Choose the right database:
- balanced workload or heavy-read or heavy-write?
- throughput, does it fluctuate or something predictable
- how much data to store, how long? average object size
- data durability
- latency requirement
- data model
- strong schema or flexible, SQL or NoSQL
- License costs
Database types which are supported by AWS:
- Relational Database
- RDS
- Postgres
- MySQL
- MariaDB
- Oracle
- Microsoft SQL Server
- Aurora (* AWS Proprietary database)
- RDS
- NoSQL
- DynamoDB (~ JSON)
- ElastiCache (key-value pairs)
- Neptune (graphs) - no joins, no SQL
- Object Store (“sort of”)
- S3
- Glacier
- Data Warehouse
- Redshift
- Athena (query data in S3 using SQL, so “sort of”)
RDS Overview
RDS is a managed service:
- Automated provisioning, OS patching
- Continuous backups and restore to specific timestamp (Point in Time Restore)
- Monitoring dashboard
- Read replicas for improved read performance
- Multi-AZ setup for Disaster Recovery
- Maintenance windows for upgrades
- Scaling capability (vertical and horizontal)

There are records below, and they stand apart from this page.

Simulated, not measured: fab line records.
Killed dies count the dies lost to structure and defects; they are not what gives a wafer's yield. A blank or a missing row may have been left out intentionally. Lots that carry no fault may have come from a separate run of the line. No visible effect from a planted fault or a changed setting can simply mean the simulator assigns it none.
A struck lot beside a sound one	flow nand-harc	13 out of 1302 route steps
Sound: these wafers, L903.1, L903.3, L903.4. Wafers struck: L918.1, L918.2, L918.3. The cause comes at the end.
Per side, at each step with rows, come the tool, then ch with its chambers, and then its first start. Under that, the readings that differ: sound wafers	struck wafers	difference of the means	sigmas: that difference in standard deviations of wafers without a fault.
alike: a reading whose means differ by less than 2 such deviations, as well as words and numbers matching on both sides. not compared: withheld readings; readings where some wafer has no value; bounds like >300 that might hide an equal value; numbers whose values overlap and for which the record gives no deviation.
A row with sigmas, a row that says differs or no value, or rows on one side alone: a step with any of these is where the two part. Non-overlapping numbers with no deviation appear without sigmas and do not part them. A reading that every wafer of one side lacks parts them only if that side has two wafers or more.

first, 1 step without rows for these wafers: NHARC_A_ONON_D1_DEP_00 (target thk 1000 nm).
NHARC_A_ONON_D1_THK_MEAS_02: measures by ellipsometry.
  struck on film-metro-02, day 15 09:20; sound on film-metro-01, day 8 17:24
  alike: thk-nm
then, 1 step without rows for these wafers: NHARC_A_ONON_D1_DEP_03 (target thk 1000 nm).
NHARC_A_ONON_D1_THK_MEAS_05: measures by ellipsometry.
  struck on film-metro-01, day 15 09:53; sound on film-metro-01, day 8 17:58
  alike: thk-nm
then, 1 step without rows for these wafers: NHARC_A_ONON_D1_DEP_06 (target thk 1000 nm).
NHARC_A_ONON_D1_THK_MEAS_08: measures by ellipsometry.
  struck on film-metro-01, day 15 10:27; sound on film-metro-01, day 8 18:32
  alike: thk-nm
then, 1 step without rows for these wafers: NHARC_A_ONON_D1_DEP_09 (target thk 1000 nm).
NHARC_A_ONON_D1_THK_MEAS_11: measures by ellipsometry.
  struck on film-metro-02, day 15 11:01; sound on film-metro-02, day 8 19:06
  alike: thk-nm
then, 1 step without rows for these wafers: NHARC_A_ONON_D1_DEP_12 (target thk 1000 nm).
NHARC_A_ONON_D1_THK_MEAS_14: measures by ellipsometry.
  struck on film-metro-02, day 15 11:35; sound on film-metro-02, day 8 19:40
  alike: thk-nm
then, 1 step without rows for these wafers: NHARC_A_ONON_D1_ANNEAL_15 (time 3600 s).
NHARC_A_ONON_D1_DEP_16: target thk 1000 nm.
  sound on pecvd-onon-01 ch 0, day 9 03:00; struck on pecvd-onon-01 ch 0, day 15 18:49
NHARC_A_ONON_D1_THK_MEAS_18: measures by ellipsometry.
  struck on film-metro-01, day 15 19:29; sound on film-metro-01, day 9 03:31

- Storage backed by EBS (gp2 or io1)
BUT, you cannot SSH into your instances
There are two important features for RDS
- Multi-AZ: this is for “Disaster Recovery”
- Read Replicas: this is for “Improving Performance”
OLTP vs OLAP
OLAP is for Data Warehousing on AWS (a different type of architecture both from a database perspective and infrastructure layer)
ElasticCache
This is a service for a web app, it is easy to deploy, operate, and scale an in-memory cache in the cloud.
It speeds up the performance of existing databases’ frequent identical queries
RedShift
This is for BI / Data warehousing -> OLAP usage
Relational Database
- RDS runs on a virtual machine, but you cannot ssh to it
- RDS is NOT serverless, BUT Aurora Serverless IS Serverless
RDS - Backups, Multi-AZ & Read Replicas
Backups
There are two types of Backups for RDS
- Automated Backups
- Database Snapshots
Automated Backups
It allows users to recover your database to any point in time within a “Retention Period”, this is around 7 ~ 35 days.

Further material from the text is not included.